|
|
|
Business |
Monday, Dec. 5
| By
.(JavaScript must be enabled to view this email address)
|
|

Kevin Whitener stands in front of the Fauquier Livestock Exchange in Marshall Wednesday, where he hopes to rebuild the Livestock Exchange Grill. Photo by Alisa Booze Troetschel.
|
It will cost about $400,000 to rebuild the restaurant at the Fauquier Livestock Exchange near Marshall, according to cook Kevin Whitener.
The popular restaurant had been damaged in a September 2010 fire that ravaged the livestock sales arena and a barn, both largely replaced with insurance money and some donations.
The construction budget didn’t include the cost of replacing the restaurant.
The original restaurant occupied part of a big white cinder-block building that housed the exchange’s office and the arena. But Whitener’s plan for the new place calls for a freestanding, 1,800-square-foot structure that, like the old space, would include 25 stools. Whitener would spearhead the fundraising effort and lease the new building from the exchange.
“As soon as we raise enough money, the building will take about six months to do,” he said.
Whitener hopes to reopen the restaurant in September 2012.
The exchange would do “a long-term lease at a very good rate for his effort in getting the building up and running,” said exchange board president Mark Seitz, a Broad Run cattle farmer. “The livestock exchange considers Kevin a big asset to our company.”
People often ask him about the reconstruction effort and the conversation often turns to Whitener and the restaurant, he said.
“That’s usually the question they ask,” Seitz said with a laugh. “A lot of people know Kevin. They ask when are you going to get the restaurant back.”
Whitener, who owned The Railstop Restaurant in The Plains, opened the livestock grill about 11 years ago.
After the September fire, he opened the grill and operated it through last January. He closed it that month so that demolition of the damaged building could begin.

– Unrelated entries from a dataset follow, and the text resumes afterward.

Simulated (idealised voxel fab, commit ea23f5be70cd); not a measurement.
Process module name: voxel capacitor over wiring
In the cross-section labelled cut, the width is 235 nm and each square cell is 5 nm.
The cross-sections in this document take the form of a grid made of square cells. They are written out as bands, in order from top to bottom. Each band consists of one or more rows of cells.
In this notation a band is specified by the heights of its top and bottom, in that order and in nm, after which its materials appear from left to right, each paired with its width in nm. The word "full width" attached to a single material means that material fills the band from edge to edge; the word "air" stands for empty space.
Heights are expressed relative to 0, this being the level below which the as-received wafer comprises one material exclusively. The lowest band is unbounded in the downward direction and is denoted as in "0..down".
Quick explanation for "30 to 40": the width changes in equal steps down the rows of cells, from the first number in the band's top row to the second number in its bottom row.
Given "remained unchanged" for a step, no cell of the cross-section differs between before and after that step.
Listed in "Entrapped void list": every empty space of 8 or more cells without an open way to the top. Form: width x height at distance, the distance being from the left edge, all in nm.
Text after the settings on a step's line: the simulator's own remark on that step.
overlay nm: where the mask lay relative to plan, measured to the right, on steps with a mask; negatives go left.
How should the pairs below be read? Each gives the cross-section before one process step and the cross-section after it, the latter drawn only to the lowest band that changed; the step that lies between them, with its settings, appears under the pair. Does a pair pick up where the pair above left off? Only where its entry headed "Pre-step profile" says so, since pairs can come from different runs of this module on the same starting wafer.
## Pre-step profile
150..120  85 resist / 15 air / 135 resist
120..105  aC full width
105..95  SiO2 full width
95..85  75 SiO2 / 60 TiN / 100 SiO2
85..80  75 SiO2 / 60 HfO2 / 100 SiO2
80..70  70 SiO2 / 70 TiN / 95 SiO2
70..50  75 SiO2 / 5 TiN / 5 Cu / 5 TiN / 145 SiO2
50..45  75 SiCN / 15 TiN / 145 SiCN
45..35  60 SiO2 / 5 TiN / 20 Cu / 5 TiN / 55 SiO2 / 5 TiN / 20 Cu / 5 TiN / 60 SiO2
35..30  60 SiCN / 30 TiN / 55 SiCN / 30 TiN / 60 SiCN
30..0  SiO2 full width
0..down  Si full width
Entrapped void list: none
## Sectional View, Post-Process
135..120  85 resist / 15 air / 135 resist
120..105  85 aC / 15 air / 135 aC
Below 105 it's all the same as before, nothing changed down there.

The blaze killed 19 of 233 animals penned at the exchange at U.S. 55 and Route 709, which opened in April 1963.
About one-third of the barn’s capacity, room for about 600 animals, survived the fire. New construction will allow the exchange again to handle up to 1,800 animals.
The destroyed sales arena held 300 people. The new one will seat about 150. With the standing room area, it can accommodate about 300.
Nationwide Agribusiness insured the site and 10 buildings for $1.3 million.